Clickable is an exciting place; we are building a software-as-a-service offering for people who want to manage their online advertising in a single, simple interface. So if you are advertising with Google, Yahoo, and MSN, you can learn all of those products and spend time in all three of them managing and optimizing your accounts, or you can just log in to Clickable and do all your work in one spot. The team at Clickable is immensely talented, and the product has real customers who find our product to be a big advantage over the services offered from the ad networks.

I'm proud to say I have definitely found what I was looking for by leaving Google for a startup: tons of responsibility, the opportunity to have a major impact on a company, and the chance to learn a lot of new skills. It's given me an enthusiasm for my work that was sorely lacking towards the end of my time at Google.

I'm working as a semi-specialized engineering jack-of-all-trades. My main focus is our optimization engine, which tells customers how to tweak their accounts for the best advertising results. But I'm also working on a broad swath of other tasks, such as setting product direction, production firefighting, integration testing, customer analytics, and even a dash of business development. Most importantly of all, I am hiring for talented engineers. If you think the startup life is worth a try, leave a comment or shoot me an email.

Friday, May 02, 2008

What am I doing wrong with Reader off-line mode?

I'm temporarily commuting with a laptop that has no WLAN device, so I've been using Google Reader's off-line mode for the last couple days, and I've noticed the following oddness.

I start out with a giant backlog of unread feeds, a la:


(Sorry for the quality of the screenshots in this post; if you click through to the original image on any of these, you should be able to see the folder counts clearly).


I synchronize to go off-line:



Once that's complete, all my folders show fewer unread items than before, such that my total unread drops from "1000+" to 580:



Such rapid progress! Until I go back on-line again:



And now I'm back to "1000+".

Anyone on the Reader team care to comment on this one?

Friday, April 11, 2008

Today is my last day at Google

After nearly five years at Google, I am leaving the company, effective at the end of the day today. My time at Google afforded a tremendous number of opportunities; I was able to take part in growing the company's first remote engineering office from 5 engineers in 2003 to nearly 450 today, I was able to conduct blue-sky exploration of applying Google's data and computing infrastructure to web information extraction, and, more recently, I was able to help build an all-star team that just shipped Google Ad Manager.
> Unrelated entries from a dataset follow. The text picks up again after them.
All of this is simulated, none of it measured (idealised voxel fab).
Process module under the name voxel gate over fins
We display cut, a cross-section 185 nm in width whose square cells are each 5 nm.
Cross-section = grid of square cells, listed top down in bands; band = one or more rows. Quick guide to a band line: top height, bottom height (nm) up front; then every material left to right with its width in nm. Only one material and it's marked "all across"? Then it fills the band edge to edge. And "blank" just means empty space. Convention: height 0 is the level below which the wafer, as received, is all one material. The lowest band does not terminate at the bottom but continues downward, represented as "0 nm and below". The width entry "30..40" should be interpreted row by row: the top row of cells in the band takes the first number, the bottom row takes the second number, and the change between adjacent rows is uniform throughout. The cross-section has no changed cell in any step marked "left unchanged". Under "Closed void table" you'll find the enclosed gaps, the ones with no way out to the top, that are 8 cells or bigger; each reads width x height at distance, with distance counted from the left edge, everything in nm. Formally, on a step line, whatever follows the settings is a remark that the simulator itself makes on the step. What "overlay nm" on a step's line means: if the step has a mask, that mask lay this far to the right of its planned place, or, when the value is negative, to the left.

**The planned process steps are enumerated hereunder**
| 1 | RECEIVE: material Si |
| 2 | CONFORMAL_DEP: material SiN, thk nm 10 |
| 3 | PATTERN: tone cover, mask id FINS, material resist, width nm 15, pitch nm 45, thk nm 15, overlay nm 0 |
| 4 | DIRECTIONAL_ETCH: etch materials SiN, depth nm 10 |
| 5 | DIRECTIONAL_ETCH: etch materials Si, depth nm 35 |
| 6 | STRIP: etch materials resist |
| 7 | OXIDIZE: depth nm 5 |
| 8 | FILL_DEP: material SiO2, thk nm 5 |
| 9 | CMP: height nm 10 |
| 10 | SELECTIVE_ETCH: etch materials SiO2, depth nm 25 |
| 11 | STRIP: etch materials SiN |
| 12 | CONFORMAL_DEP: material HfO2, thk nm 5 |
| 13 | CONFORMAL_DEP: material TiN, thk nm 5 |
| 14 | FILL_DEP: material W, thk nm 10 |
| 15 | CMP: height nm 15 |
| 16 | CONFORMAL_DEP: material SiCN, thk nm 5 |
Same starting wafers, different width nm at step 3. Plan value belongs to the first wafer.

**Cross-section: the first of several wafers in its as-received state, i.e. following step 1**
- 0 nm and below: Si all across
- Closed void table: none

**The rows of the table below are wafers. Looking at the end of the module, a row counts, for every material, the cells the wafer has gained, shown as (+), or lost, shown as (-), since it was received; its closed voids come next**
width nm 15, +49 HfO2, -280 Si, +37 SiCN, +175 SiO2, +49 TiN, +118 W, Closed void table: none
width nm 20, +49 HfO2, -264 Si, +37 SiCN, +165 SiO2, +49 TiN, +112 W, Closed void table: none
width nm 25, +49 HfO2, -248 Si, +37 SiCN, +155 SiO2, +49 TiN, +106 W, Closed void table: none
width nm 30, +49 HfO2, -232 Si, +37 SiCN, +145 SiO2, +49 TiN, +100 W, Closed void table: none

Contrary to what glowing articles in Fortune or Fast Company might tell you, the best part of working at Google has nothing to do with the free meals, subsidized massages, or even the stock options. The best part of working at Google has been the chance to collaborate, to innovate, and to explore with the most talented collection of people I could ever imagine. Missing those people every day is the hardest part of leaving this company.

I don't know yet what my next challenge will be, but I hope to go somewhere very small and take part in building a company from the ground up. Wish me luck!

Monday, March 17, 2008

Followup: which skills to list on your first resume

Over at techinterviews.in, they've picked up on my recent series about writing your first resume and posted some good comments, including:
There’s nothing like picking a language or operating system or database management system that a candidate listed towards the end of his resume, and having an interviewer, who’s the expert in the field (”Ah! So you did Nintendo DS assembly programming, too! Let’s discuss this in detail!”) then discover that the knowledge of this listed tech is, to say the least, limited. It makes the whole resume look like a creative writing projects, the aim of which is to specify as many buzzwords as possible.
I do advise undergrads to be a little liberal in listing technical skills, and I want to take the time to explain that a more clearly.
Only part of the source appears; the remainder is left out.